The Samsung Galaxy Nexus is the first phone to ship with Android 4.0 “Ice Cream Sandwich” pre-installed as its operating system—and it’s coming to Verizon Wireless next month—but early customers in Europe have been reporting problems with the phone’s volume level: the device’s audio volume will drop to nothing for seemingly no reason, after which the device’s hardware volume controls become unresponsive. Early Galaxy Nexus customers have been flooding user support forums over the issue, and now both Samsung and Google have confirmed that they’re aware of the problem—and a fix should be coming soon.
“Regarding the Galaxy Nexus, we are aware of the volume issue and have developed a fix,” Samsung UK said in a statement. “We will update devices as soon as possible.”
Google released a nearly identical statement.
The bug is particularly problematic for listening to music or using other media, or relying on alarms or other audio alerts.

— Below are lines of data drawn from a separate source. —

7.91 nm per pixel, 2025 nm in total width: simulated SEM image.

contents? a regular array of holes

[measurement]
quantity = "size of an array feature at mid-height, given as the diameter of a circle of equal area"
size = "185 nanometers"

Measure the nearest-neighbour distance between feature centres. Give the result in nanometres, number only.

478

Neither company elaborated on the cause of the problem—debate has been raging whether it is in hardware or software—or detailed when a fix might be available. Some retailers have promised customers a fix will be available before the end of the month, although it’s not clear they have any concrete information on which to base those reassurances.
Speculation from hardware-savvy members of the Android community (like this one from Lee Johnston) seems to have centered on radio interference as the cause of the problem, with Google’s “fix” for the device basically amounting to increasing the threshold for what the device consideres to be user input on the volume controls, rather then random fluctuations caused by EM interference.